An analysis in the Sept. 6 issue of the British science magazine Nature found there was a greater than 90 percent probability one such impact on what is now the Yucatan Peninsula wiped out all the dinosaurs 65 million years ago.

The authors speculate that the chain of events triggering the mass extinction actually began 95 million years earlier, before most dinosaurs had even evolved, when two big rocks collided in the asteroid belt between Mars and Jupiter. Once that happened, it was just a matter of time and physics before a fragment fell to Earth, spelling the end of the Cretaceous Period and most of the species it had spawned.

Our next close encounter with a major asteroid is expected to occur on April 13, 2029. Friday the 13th, it turns out. At 8:36 a.m. Washington time, a 25 million-ton asteroid will pass within 20,000 miles of the Earth. That isn't just closer than the moon, it's actually closer than the communications satellites we operate in geosynchronous orbit. Should make quite an impression.

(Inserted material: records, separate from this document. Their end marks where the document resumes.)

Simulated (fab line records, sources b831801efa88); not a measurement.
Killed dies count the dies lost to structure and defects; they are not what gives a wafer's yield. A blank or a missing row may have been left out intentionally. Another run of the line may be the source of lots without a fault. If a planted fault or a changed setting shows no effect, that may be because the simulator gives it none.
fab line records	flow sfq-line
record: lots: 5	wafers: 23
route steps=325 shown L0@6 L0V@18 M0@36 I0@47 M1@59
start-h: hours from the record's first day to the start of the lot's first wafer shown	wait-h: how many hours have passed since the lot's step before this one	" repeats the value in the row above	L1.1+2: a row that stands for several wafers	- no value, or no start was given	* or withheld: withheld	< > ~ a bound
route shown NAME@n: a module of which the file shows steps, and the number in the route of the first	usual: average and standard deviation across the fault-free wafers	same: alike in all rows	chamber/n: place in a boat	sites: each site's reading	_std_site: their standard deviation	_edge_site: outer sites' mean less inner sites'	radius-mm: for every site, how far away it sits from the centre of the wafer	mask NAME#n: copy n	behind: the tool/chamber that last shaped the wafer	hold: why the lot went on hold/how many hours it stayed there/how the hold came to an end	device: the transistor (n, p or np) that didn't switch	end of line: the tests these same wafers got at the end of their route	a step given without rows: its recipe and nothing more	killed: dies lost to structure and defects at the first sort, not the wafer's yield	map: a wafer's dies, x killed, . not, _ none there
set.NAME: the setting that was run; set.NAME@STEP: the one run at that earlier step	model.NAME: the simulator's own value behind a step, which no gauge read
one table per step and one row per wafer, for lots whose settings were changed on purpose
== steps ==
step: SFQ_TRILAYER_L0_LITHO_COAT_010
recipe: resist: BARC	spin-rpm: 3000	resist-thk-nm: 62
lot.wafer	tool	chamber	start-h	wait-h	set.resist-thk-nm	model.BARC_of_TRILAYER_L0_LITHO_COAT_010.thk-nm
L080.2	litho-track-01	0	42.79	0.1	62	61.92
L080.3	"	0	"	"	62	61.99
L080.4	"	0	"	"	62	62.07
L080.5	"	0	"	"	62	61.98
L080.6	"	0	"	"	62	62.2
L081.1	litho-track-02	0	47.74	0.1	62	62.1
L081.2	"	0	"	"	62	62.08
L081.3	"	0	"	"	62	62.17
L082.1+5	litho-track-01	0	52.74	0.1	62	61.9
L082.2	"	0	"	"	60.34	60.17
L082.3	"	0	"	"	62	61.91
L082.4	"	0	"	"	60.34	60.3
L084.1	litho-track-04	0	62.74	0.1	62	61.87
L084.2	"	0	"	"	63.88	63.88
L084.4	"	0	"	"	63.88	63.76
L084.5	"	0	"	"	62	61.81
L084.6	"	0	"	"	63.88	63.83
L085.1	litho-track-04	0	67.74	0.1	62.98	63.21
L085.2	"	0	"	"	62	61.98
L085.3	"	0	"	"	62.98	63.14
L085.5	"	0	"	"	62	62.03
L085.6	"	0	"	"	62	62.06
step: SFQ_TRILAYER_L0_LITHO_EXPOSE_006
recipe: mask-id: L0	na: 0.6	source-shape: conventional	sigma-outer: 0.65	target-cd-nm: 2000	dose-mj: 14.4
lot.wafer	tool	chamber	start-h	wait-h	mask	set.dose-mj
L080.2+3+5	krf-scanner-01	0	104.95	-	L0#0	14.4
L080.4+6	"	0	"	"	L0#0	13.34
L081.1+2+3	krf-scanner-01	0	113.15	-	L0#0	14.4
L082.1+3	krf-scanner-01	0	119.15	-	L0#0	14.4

Unfortunately, there's a small chance that Earth's gravity will perturb the asteroid so that it makes an even bigger impression when we next encounter it seven years later -- by hitting the Earth's surface at 28,000 miles per hour. That wouldn't be the end of the world because the asteroid is only 800 feet across, but it would be a wake-up call about worse impacts to come -- See Popular Mechanics, December 2006.

I thought about all this last week, when Aviation Week & Space Technology disclosed that NASA is proposing termination of the space shuttle program six months early, in March of 2010. With only 14 missions remaining for the shuttle fleet, the era of manned space exploration is rapidly winding down for America unless the Bush administration's planned Constellation program stays on track beyond the president's tenure.

The Constellation program would produce a new crew exploration vehicle called Orion and family of rockets called Ares to carry astronauts back to the moon, and then eventually on to Mars. It is the only serious plan any nation has for getting human beings to another planet.

The official reasons for renewing the human space flight program usually start with scientific research and end with national prestige, but they never mention the fact that humanity will one day be wiped out unless it has found a habitat beyond the Earth.

Mars is by far the most congenial candidate, with potential to eventually be "terraformed" into a planet where pressure suits and airtight structures will no longer be needed to sustain human beings.

That's a long way off, and it may never happen at the rate our current space efforts are progressing. But whenever you hear about other ways we might spend money set aside for the human space flight program, you ought to think about the big rock that is out there somewhere, destined to destroy everything we have created unless human beings have found another place to live.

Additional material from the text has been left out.